Strategic Moves For a Rich Retirement


“Should I borrow from my retirement savings to help pay my children’s college tuition?” It’s a question posed often to financial planners. And their response is a consistent, “No.” There are many reasons why. The older you are, the more difficult it is to replace the money you have saved, especially in an era of layoffs and job uncertainty. And, there is no way to make up for the power of compound interest on your savings, which Albert Einstein called “the eighth wonder of the world.”

Still, that doesn’t make it the right way to do it.

Reginald and Kim Rich, aged 57 and 55, of Bowie, Maryland, put three sons and a daughter through private schools and then college with a combination of luck, scholarships, and loans. He is a recently retired firefighter and EMT. She is a nurse, and is several years away from retirement.

Though the financial path through college was different for each of their children, Reginald and Kim never once thought about touching their retirement savings. As a result, they have in excess of $400,000 in separate 401(k) savings plans, in addition to Reginald’s pension and non-retirement savings.

“I was always told if you want to be comfortable (in retirement), do not touch it,” Reginald says. “Once we retired, we wanted to still live comfortably,” says Kim.
Their four children range in age from 22 to 36. The youngest, their only daughter, recently graduated from the University of Maryland, meaning all four children are now college graduates.

When Reginald joined the fire department in Alexandria, Virginia, he contributed enough to his 401(k) to get the full employer match.

“A lot of the information I got came from the advisers at the fire department. They said to put away money. If you can’t put in the max, do something. That’s what got me going,” he says.

Kim’s story is similar. She worked at Kaiser, which had financial advisers talk to staff. She too listened.

The toughest time was when they were paying private school tuition for the two younger children while at the same time paying college tuition for the two older ones. At the time they were earning about $60,000 each, per year.

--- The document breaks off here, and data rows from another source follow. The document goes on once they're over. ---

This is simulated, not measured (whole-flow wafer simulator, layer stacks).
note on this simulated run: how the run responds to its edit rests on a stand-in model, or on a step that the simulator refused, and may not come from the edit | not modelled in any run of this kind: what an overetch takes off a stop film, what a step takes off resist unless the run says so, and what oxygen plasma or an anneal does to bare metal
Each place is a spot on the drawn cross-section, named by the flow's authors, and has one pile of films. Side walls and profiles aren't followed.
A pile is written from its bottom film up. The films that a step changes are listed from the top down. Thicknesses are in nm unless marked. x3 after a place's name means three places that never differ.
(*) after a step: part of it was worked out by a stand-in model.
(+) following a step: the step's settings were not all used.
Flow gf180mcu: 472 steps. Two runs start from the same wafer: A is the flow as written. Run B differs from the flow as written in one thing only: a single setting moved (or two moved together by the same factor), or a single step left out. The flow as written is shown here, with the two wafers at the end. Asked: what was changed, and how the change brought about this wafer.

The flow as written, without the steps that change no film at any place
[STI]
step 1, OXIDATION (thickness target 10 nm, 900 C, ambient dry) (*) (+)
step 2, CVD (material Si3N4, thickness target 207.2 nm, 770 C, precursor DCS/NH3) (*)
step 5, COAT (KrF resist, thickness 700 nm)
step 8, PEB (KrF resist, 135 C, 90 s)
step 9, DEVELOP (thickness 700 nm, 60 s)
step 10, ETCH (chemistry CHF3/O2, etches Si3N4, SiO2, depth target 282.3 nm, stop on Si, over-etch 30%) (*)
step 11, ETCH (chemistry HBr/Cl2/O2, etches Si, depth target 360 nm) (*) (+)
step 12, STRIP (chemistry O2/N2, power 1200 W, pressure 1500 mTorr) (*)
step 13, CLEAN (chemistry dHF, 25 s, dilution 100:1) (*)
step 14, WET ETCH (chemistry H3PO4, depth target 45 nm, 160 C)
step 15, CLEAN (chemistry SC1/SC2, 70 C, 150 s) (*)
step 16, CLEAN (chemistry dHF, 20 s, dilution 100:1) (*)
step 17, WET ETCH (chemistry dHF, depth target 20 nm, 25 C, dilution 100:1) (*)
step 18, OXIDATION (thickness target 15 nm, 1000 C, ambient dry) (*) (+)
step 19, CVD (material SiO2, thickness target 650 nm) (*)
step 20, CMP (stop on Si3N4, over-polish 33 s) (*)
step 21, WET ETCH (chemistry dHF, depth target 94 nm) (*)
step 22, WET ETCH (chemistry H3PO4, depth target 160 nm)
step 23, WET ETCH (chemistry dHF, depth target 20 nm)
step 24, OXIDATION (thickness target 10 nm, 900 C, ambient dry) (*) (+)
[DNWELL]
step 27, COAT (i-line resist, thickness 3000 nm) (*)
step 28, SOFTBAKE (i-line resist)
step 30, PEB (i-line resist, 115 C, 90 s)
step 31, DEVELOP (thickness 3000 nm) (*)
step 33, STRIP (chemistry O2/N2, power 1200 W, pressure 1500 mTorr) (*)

Their oldest child attended Bowie State University, financed with a partial scholarship and Parent PLUS loans. He graduated 10 years ago and is now a mail carrier and music teacher.

Their second son received a partial athletic scholarship to play basketball at Lee University in Tennessee, but it increased to a full scholarship for his last two years. He is now a scientist doing stem cell research.

“We could not afford it with two in college and two in private schools,” says Kim. “We had to pay the remaining out-of-pocket. And we had to do a Parent PLUS loan.”